Then add URL detection:

if ($WebhookUrl -match "my-custom-domain\.com") {
$type = "MyCustom"
}

Behavior Details

Partial Inventory Updates

When a component fails:

  • Successfully fetched data from other components is still committed
  • The failed component's folder may be outdated or partially populated
  • Git history shows what was committed, when, and which components succeeded

Example: Directory Roles API fails → Admin Units, Auth Contexts, PIM Groups still update inventory normally

Error Message Truncation

Error messages in notifications are truncated to ~200 characters to keep payloads reasonable:

"The operation timed out. No response was received from the remote server..."
↓ (after truncation)
"The operation timed out. No response was received from the remote server (1..."

Full error messages are always available in:

  • Workflow logs (Azure DevOps / GitHub Actions)
  • Pipeline run summary

Retry Behavior

All Graph API calls use exponential backoff with jitter (up to 6 attempts, capped at 32 seconds per wait, respecting Retry-After headers). A scan error is only triggered when all retries are exhausted.

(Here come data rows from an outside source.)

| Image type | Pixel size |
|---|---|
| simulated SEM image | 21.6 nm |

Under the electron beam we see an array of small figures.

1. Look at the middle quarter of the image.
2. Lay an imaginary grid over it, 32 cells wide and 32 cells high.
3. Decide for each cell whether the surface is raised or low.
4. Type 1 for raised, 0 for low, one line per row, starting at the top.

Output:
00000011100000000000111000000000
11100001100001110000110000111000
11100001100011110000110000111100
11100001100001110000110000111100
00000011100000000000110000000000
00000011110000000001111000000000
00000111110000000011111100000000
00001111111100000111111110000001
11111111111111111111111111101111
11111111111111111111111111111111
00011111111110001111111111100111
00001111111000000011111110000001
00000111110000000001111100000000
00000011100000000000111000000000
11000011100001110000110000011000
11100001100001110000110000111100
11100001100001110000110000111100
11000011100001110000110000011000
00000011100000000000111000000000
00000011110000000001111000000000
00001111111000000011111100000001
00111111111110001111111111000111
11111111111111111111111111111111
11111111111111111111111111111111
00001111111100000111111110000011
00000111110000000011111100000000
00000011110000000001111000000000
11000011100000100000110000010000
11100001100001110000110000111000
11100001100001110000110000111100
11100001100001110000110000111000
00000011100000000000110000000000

Scan error notifications do NOT trigger automatic retries beyond that. If a resource still fails:

  • The notification alerts you to the issue
  • The next scheduled scan will retry the failed resource automatically
  • Manual re-run is possible via the pipeline UI

Scan Success Despite Errors

The pipeline succeeds (exit code 0) even when scan errors occur. This is intentional:

  • Partial data is valuable: you want to see what succeeded
  • Manual intervention is not triggered (no on-call page)
  • You can review the scan error notification at your convenience

Common Scan Errors and Solutions

Error: "The operation timed out"

Cause: Graph API endpoint too slow, large response

Solutions:

  1. Retry automatically: the next scheduled scan may succeed
  2. Run scan manually at off-peak hours
  3. Check Azure tenant health dashboard for API issues
  4. If persistent, contact Microsoft support

Error: "AuditLog.Read.All permission not granted"

Cause: Service principal missing AuditLog.Read.All for Activation Events

Solutions:

  1. This is expected if you don't have audit access requirements
  2. Grant AuditLog.Read.All permission to service principal
  3. Or configure audit collection manually via PIM Manager

Error: "Authentication failed / 401 Unauthorized"

Cause: Service principal token expired, credentials invalid, insufficient permissions

Solutions:

  1. Verify service principal credentials (OIDC token in Azure DevOps/GitHub Actions)
  2. Check service principal hasn't been deleted or disabled
  3. Verify Graph API permissions are still granted (admin consent)
  4. Re-authenticate: run pipeline manually

Error: "429 Too Many Requests"

Cause: Graph API throttling that persisted beyond all retry attempts (typically requires sustained rate limiting)

Solutions:

  1. Transient throttling is handled automatically via retry backoff: check if it resolved on the next run
  2. Reduce scanning frequency if you have many roles/groups
  3. Contact Microsoft if throttling is excessive (>6 consecutive 429 responses)

Monitoring Scan Errors

View in Workflow Logs

Azure DevOps:

  1. PipelinesPIM Monitor[latest run]
  2. Scroll to logs, search for "Scan errors in:"

GitHub Actions:

  1. ActionsPIM Change Scan[latest run]
  2. Expand the scan job, search for "Scan errors in:"

View in Notifications

Scan error notifications go to the same channels as regular change notifications:

  • Email (NOTIFICATION_EMAIL)
  • Webhook (NOTIFICATION_WEBHOOK_URL)

Note: Scan error notifications are sent independently of regular change notifications, even if the scan also detected changes.

Alert on Specific Errors

Add custom logic to your notifications to escalate specific errors:

# Example: escalate a specific role failure to on-call
if ($scanErrors | Where-Object { $_.Component -eq "Directory Role: Global Administrator" }) {
Send-OnCallAlert "Global Administrator role scan failed"
}

# Example: escalate any Directory Role failure
if ($scanErrors | Where-Object { $_.Component -like "Directory Role:*" }) {
Send-OnCallAlert "One or more Directory Role scans failed"
}